Calder Viaduct
Known as Bridge No.13, Calder Viaduct has three spans each 70 feet in length. Every one of the stone voussoirs had to be individually designed and cut due to the structure's skew. A rounded oversail runs the length of the viaduct on both sides. The piers comprise dressed stone blocks and are protected by modest cutwaters. Pilasters divide the spandrels above the two intermediate piers. At the north-east end, the spandrel is being pushed out over the voussoirs. Movement of the viaduct has resulted in numerous cracks developing. Tie bars and pattress plates restrain the structure at the spandrels. The viaduct crosses the Calder at a skew of about 42 degrees and is 122 yards long. New sections of string course and oversail were installed on the structure's north side when it was opened to the public. A tarmac track now crosses the viaduct, connected via a slope to a path along the river bank on the south side.

During the rapid expansion of the network during the 1840s, the Lancashire & Yorkshire Railway built a 4½-mile connecting branch between its own Wakefield-Goole line at Pontefract and the North Midland’s Normanton-Leeds route at Methley Junction. Constructed by two contractors, Mr Thornton and Messrs Pearson & Woodhouse, it opened on 1st December 1849.

The line was straight for much of its length and demanded relatively light engineering. The most significant feat was located close to its western end - a viaduct comprising three 70-foot spans over the River Calder, crossing it on a skew of about 42 degrees. Known as Bridge No.13, it is 122 yards in length.

The substantial eastern abutment is stone-built, featuring a substantial oversail and copings which extend along the full length of the structure. It suffers from extensive cracks and bulging, resulting in the installation of a tie bar and pattress plates. There is evidence that the abutment has moved at some point, the line of the viaduct being displaced northwards at its east end. On the abutment’s north side is a triangular wing wall to retain the river bank.

Pilasters mark the junction with the main structure. Brick was used for the arches, framed by substantial masonry voussoirs which had to be individually designed and cut to accommodate the skew. The spandrels have been locally pushed outwards over the arch barrels, again prompting the use of tie bars and pattress plates. The piers are formed of dressed-stone blocks and protected by modest cutwaters.

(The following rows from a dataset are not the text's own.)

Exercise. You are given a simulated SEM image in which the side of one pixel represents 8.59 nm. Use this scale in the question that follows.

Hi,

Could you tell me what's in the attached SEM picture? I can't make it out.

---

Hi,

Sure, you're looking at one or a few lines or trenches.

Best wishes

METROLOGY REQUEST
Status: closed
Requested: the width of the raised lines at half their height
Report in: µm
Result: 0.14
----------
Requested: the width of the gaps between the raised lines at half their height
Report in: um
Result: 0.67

At the western end, the abutment is slightly smaller and in generally better condition.

The line over the viaduct was closed to rail traffic on 23rd February 1981 and the tracks had been removed by January 1983. A proposal to incorporate the structure into a network of local cycle paths was submitted to Wakefield Council in 2010; seven years later, a tarmac surface was laid along its centreline and handrails provided. Sections of the masonry oversail were also replaced. However work to extend the path east and west from the viaduct has not yet been progressed.